A Beginner’s Guide to Decision Tree Classification

Charlie | August 1st 2018

Decision trees are one of the most popular machine learning algorithms but also the most powerful. This article is going to explain how they work from a non-technical perspective.

One of the reasons they are so powerful is because they can be easily visualised so that a human can understand whats going on. Imagine a flowchart, where each level is a question with a yes or no answer. Eventually an answer will give you a solution to the initial problem. That is a decision tree. Everybody subconsciously uses decision trees all the time for most menial tasks. Decision trees in machine learning take that ability and multiply it to be able to artificially perform complex decision making tasks.

A lot of the time it can be very difficult to understand how a machine learning algorithm comes to its decision, making them unusable for many scenarios. This is especially true for cases where the decision might need to be contested, such as in the criminal justice system, health industry and for strategic business decisions. This is even more of a factor for customer-facing machine learning algorithms now that customers have a “right to an explanation” under GDPR. A decision tree’s ability for human comprehension is a major advantage.

The decision tree analyses a data set in order to construct a set of rules, or questions, which are used to predict a class. Let us consider a dataset consisting of lots of different animals and some of their characteristics. These characteristics can be used to predict their class. If we take an eagle and an elephant, a question that would split these two animals would be ‘Does this animal have two legs?’ or perhaps ‘Does this animal weight under 500kg?’. The answer no for either of these questions would lead to the classification of an elephant, whereas yes would be an eagle.

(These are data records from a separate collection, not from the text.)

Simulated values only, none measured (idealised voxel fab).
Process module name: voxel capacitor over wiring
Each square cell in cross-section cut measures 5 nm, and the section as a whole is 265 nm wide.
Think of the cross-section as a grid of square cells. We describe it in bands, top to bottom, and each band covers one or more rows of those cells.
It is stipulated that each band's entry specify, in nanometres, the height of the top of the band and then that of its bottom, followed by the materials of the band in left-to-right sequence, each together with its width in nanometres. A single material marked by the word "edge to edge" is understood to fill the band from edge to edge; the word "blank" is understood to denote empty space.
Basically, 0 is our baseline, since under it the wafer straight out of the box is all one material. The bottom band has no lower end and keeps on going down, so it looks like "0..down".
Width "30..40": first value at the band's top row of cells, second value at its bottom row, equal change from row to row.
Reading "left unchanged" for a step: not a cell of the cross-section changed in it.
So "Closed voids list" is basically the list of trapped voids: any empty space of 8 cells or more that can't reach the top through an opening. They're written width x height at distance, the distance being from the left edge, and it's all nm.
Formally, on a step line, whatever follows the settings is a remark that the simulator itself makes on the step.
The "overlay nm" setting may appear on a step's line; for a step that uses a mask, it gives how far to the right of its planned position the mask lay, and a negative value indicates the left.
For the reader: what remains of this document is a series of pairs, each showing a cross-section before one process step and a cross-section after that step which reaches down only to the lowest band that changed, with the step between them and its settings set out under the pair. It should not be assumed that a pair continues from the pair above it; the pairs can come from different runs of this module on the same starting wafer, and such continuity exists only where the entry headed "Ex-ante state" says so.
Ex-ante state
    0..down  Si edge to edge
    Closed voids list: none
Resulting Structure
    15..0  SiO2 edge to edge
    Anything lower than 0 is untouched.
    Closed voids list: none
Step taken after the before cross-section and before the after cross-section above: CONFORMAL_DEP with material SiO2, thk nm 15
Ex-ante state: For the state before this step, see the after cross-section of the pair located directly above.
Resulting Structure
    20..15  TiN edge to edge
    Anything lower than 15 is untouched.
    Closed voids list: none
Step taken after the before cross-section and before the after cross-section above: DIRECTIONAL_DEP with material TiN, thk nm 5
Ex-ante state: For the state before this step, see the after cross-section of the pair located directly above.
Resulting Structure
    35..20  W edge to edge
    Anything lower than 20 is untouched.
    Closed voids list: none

These rules can be built up to create a model that can classify complex situations. To extend the animal classification example, consider the scenario of needing to classify a selection of animals into mammals, birds, fish. Look at the visualised decision tree to see how two simple questions can be used to split the data.

These simple questions layered one after another, allow the classification of a wide range of animals. This is the power of decision trees. Now if we give the trained decision tree a new animal, for example a dog, it will classify it. Does a dog breath air? Yes. Does a dog lay eggs? No. Therefore the model will classify it as a mammal, the correct answer!

When a human constructs a decision tree, the questions and answers are based off their logic and knowledge. In data science the creation of these rules is usually governed by an algorithm learning which questions to ask by analysing the entire data set. To put this into context we will come back to the animal example, the algorithm will look at all the animals to figure out that all animals that don’t breath air and notice that they are all fish. This mathematically splits the dataset by it’s class. This creates powerful algorithms that can classify new data into classes in a way that any human can understand.

Decision trees can become much more powerful when used as ensembles. Ensembles are clever ways of combining decision trees to create a more powerful model. These ensembles create state of the art machine learning algorithms that can outperform neural networks in some cases. The two most popular ensemble techniques are random forests and gradient boosting.